Nathaniel Hawthorne's "The Scarlet Letter" Character Analysis of Arthur Dimmesdale

Essay by Crystal2College, UndergraduateA+, February 1997

download word file, 6 pages 5.0

Nathaniel Hawthorne's The Scarlet Letter, provides us with intricate characters to analyze and evaluate. Hawthorne carefully constructs his characters, giving them each different emotions, values, physical attributes, and thus creating different souls. One sees character development throughout the book, until at the end, one is left with an image of a seemingly 'real' person. One of Hawthorne's carefully constructed characters is, Arthur Dimmesdale. With Arthur, one sees how sin changes him dramatically, causing in him moral conflicts. Dimmesdale is continually trying to see who he is.

        In the beginning of Hawthorne's novel, we are introduced to Hester Prynne, who has been condemned for adultery. Through this sin, she has a child named Pearl. The bigger controversy though, is who is Hester's 'partner in crime.' But for seven years, Hester does not reveal it to anyone, not even her husband, Roger Prynne, who comes to town the day she is brought up on the scaffold.

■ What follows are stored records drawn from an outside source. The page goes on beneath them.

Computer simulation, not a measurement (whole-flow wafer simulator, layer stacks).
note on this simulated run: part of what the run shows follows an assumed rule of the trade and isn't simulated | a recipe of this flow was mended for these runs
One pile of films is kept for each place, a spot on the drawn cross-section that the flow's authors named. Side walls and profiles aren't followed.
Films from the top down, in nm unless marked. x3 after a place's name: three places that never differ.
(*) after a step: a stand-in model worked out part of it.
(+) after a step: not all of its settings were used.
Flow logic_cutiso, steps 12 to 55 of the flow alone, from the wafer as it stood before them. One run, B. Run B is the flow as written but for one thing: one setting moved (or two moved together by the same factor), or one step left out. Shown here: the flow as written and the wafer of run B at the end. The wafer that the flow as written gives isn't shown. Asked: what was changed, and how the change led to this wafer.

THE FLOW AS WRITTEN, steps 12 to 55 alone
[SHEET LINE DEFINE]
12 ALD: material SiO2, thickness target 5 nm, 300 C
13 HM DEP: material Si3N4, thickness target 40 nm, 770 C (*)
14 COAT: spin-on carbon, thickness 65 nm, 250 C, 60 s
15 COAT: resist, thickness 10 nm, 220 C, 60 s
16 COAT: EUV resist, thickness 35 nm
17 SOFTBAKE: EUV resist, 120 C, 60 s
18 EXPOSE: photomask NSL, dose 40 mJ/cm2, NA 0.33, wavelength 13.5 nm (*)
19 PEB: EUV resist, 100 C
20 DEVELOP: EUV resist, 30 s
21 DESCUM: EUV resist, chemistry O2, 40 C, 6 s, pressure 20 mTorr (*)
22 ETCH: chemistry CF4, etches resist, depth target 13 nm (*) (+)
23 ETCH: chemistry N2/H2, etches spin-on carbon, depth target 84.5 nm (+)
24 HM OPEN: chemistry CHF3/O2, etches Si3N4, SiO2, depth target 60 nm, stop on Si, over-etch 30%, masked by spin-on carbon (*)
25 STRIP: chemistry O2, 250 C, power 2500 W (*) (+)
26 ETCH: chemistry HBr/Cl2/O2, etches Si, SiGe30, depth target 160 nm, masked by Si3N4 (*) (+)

Prynne is not happy about finding his wife convicted of being an adulteress. He feels that the other guilty party should be up on the scaffold with her. His deep want to find the guilty party, leads him to disguise his identity, and he becomes, Roger Chillingworth. Hester agrees to keep his secret. The novel takes us through the seven years that Hester keeps quiet. A reader of the novel finds out early that Arthur Dimmesdale is the man Hester is trying to protect.

        One notices, that even in the beginning, there is deep inner conflict affecting Dimmesdale. On the scaffold stands his parishioner, and his lover, Hester. She is publicly paying for her sin of adultery, and although she has the opportunity, she does not reveal Dimmesdale to the public. Dimmesdale is lost. He wants to confess, but he is scared. He is a clergyman.